Link Posted: 1/6/2006 10:14:35 AM EDT
I'm not familiar with any situations like you're describing Wolfer, but Vonage doesn't work that way at all. Vonage has nothing to do with your local phone company. If you have Vonage, you don't use any of the local phone company's equipment.
Link Posted: 1/6/2006 10:18:46 AM EDT
[Last Edit: 1/6/2006 10:22:43 AM EDT by thelastgunslinger]

Originally Posted By Admiral_Crunch:
I'm not familiar with any situations like you're describing Wolfer, but Vonage doesn't work that way at all. Vonage has nothing to do with your local phone company. If you have Vonage, you don't use any of the local phone company's equipment.
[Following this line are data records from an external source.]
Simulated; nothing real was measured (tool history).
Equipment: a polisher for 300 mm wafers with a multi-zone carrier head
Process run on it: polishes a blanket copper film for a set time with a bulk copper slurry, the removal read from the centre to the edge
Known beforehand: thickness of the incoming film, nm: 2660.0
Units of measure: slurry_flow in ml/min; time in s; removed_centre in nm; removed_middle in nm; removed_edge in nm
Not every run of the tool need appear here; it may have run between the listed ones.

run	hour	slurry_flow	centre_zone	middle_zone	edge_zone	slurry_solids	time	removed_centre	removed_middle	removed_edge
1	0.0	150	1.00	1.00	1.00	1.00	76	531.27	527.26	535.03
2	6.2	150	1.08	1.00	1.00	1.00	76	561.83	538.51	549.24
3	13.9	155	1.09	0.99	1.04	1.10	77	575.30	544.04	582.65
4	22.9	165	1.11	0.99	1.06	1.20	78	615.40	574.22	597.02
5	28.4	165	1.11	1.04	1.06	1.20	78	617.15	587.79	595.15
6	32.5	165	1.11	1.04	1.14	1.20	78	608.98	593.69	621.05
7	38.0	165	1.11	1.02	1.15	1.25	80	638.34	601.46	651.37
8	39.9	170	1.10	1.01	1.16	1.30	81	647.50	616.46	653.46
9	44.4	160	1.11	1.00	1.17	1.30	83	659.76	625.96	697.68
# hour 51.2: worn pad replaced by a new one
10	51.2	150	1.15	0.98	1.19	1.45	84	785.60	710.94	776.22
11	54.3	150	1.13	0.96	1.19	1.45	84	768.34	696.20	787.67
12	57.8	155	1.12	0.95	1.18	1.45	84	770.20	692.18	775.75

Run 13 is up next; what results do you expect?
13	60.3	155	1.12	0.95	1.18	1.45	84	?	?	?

His arguement is that you are using the local phone company's copper to get DSL or cable company's cable to get broadband and that they should get paid when you run a VOIP system over them. He is overlooking the fact that all you are doing is sending and receiving packets that you already paid to send and receive. The phone company or cable company ALREADY GOT PAID TO TRANSMIT THOSE PACKETS, by me, the consumer. Done deal.
Link Posted: 1/6/2006 10:23:01 AM EDT
Link Posted: 1/6/2006 10:35:09 AM EDT
[Sorry, that makes no sense. I'm paying my cable ISP every month for Internet access. That involves allowing me to send and receive a certain amount of data over my cable line. What do they care what kind of data I'm sending/receiving? My phone service doesn't even compete with them. They provide cable tv and Internet, not phone service.

Today your cable ISPs services do not conflict with your phone service. Tomorrow your cable ISP may likely be offering phone service. Trust me, they already care even if the services don't conflict today.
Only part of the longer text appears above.